The father of the Atomic Bomb, Robert Oppenheimer, had a phrase for a succinct an efficient engineering solution, he called it ‘Technically Sweet’. He went on to explain that whilst making the first nuclear bomb at Los Alamos during World War II, his team of scientists and engineers were driven not only by a desire to beat the Germans, but also in part by the intellectual challenges of the immensely difficult task before them. Later, however he and other members of his team came to regret their success and the new Atomic world they had created. More recently Benjamin Sims of The Los Alamos National Laboratory, suggested that the banning of above ground nuclear testing alienated weapons designers from both the terrors and the aesthetic pleasures of nuclear weapons!

So the challenge of Nuclear Bomb designing, (and a good wage I’m sure), can be a source of aesthetic pleasure to their makers, and can drive intelligent people to behaviour we would considered extremely dangerous.
If the scientists themselves can be driven forward into areas they may later come to regret, where does this leave our understanding of the value of aesthetics as it appears in the different fields of scientific endeavour? If we can be driven on by the aesthetic challenge, past the point of understanding the intrinsic worth of our actions.

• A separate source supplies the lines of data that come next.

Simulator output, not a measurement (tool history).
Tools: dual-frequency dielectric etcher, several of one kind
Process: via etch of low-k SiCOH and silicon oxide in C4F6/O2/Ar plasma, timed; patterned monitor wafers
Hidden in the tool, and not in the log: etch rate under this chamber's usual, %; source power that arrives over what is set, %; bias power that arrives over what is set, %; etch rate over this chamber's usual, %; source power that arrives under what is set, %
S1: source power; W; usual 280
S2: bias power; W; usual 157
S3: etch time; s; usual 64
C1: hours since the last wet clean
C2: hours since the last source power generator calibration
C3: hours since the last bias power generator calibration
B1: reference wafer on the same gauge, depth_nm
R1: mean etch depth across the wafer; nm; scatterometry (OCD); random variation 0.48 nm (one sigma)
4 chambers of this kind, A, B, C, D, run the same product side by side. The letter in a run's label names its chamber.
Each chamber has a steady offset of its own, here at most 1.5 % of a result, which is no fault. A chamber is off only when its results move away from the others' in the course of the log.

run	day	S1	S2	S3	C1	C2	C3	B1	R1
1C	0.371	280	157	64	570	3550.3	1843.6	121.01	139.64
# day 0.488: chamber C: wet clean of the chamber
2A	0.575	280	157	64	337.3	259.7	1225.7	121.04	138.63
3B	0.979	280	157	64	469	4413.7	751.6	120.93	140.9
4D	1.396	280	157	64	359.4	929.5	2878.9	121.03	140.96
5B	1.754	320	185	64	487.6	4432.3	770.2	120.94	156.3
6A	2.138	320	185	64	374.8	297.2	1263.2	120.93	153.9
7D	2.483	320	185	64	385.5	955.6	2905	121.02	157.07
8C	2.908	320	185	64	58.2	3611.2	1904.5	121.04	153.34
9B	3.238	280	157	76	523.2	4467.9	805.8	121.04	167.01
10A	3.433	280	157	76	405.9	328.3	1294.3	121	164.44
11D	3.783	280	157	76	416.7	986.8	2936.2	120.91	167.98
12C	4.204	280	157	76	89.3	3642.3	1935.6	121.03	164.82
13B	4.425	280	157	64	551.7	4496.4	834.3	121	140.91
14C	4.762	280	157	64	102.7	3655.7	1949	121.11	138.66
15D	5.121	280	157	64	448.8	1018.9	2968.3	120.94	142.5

How then are we to assess the worth of technical ‘improvements’ of the past 60 years? Especially if some of those that had a hand in the manufacture can hold doubts about their value to us?

Marshall McLuhan states in ‘The Medium is the Message’ that a technology is improved in incremental steps until it ‘flips’ into another purpose altogether, the mobile phone being a prime example. It has changed from a useful tool for the delivery of information into the actual content of the information in itself.

Retro-futurism is an attempt to underline the real worth to modernity of the recent past by finding the point of divergence where the old value of aesthetics fell away from the current path.

This process is important because we must not make choices about the present using hazy assumptions about the past. It gives us insight and clues into understanding the true value of the present, and is perhaps a counter-movement to the relentless marketing and spin of our time.